The committee also heard from Connie Fournier, founder of the "principled conservative" website, who appeared alongside Anderson and Canadian Civil Liberties Association executive director Sukanya Pillay as representatives of the Protect Our Privacy coalition.

The National Firearms Association was originally slated to appear as part of the Protect Our Privacy Coalition, but pulled out late last week.

During the question-and-answer session, Fournier called on Conservative MPs to heed the same concerns that had led the party to vote unanimously in favour of repealing the "hate speech" provisions of the Canadian Human Rights Act in 2012.
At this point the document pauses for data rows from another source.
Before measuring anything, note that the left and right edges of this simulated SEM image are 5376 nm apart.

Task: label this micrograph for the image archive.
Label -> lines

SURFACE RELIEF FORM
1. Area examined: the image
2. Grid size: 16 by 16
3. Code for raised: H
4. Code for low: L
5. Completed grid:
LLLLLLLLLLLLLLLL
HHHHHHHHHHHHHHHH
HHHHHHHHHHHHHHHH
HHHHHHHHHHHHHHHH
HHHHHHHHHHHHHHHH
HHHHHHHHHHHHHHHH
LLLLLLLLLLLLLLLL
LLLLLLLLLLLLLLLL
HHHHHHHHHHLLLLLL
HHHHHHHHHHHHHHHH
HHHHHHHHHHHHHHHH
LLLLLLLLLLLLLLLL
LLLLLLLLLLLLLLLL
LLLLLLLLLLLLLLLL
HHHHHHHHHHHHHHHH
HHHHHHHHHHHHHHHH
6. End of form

Like that section, she said, the bill before the committee is "broad and vaguely worded," with even the word "terrorist" not defined, and lacks due process, as the court proceedings would take place ex parte and in camera.

Even the two witnesses most supportive of the bill — Davies and University of Western Ontario professor Salim Mansur — had no objections to Liberal MP Wayne Easter's proposal that the bill be amended to remove the word "lawful" from the section exempting some protests from being targeted by the new provisions.

Former Conservative senator Hugh Segal also appeared before the committee to urge the government to consider increasing the oversight powers. 

Non-violent protests won't be targeted: MacKay

Earlier in the day, Justice Minister Peter MacKay suggested non-violent protests wouldn't fall under the broad definition of terrorism included in his government's proposed legislation, Bill C-51, despite questions raised by legal experts and critics of the bill.

The legislation would give sweeping new powers to the Canadian Security and Intelligence Service (CSIS) without increasing oversight for Canadian spies. The government argues judges would have to sign off on certain activities, but the bill would let CSIS itself decide when it needed a judge's permission to breach someone's charter rights.

The bill would allow scrutiny and disruptive measures be taken against anyone participating in a range of activities, including unlawful protests. That could include any protest that is peaceful but breaks municipal bylaws, or provincial or federal laws.

MacKay, however, said protesters needn't worry.

"They will continue to have that ability to do so as long as it is peaceful. As long as there is no acts of violence. As long as there is no attempts to create a situation where people would be harmed or critical infrastructure would be harmed," MacKay said at a press conference in Ottawa on Monday.

"Let's speak practically ... if they're not burning police cars or blowing up critical infrastructure, this is not going to be criminalized. If it's simply holding a sign, chanting, starting a petition or protesting, and it is peaceful, it is the type of protest that we are seeing frankly in some communities with the response to C-51, that will of course continue and be perfectly permissible under Canadian law."

Asked specifically about blockades, MacKay wouldn't say whether those would be considered to be harming critical infrastructure.

"There's all sorts of scenarios, it's going to depend on the specifics of the circumstances," he said.

Protester bares breasts in House

MacKay wasn't the only person trying to make news on Bill C-51 Monday morning.

A woman seated in the House of Commons gallery managed to put the government's proposed anti-terror legislation back in the parliamentary spotlight, albeit briefly, when she interrupted the proceedings to raise her voice — and bare her breasts — to protest the bill.

"Seconds ago, tattooed, bare-breasted young #C51 protester in #HoC grabbed and removed by security," Liberal MP Joyce Murray tweeted moments after the interruption took place.

The protest was loud enough to be heard on the feed, however, with the woman yelling that C-51 is a "war on freedom."

FEMEN, a radical feminist protest group, claimed credit for the disruption and identified the protester as one of its members, Neda Topaloski. She was taken out of the public gallery by House security and ticketed for public indecency by the RCMP.

Later in the day, House Speaker Andrew Scheer cleared the way for the committee to continue its study by ruling against a point of order raised by the New Democrats over the heavy-handed tactics employed by the government to cut off debate during the debate process earlier this month.

In his ruling, Scheer noted that past rulings have made it clear that a Speaker cannot intervene in committee disputes unless and until that committee formally reports the matter back to the House. Under current committee structure, that would require the support of at least one Conservative MP.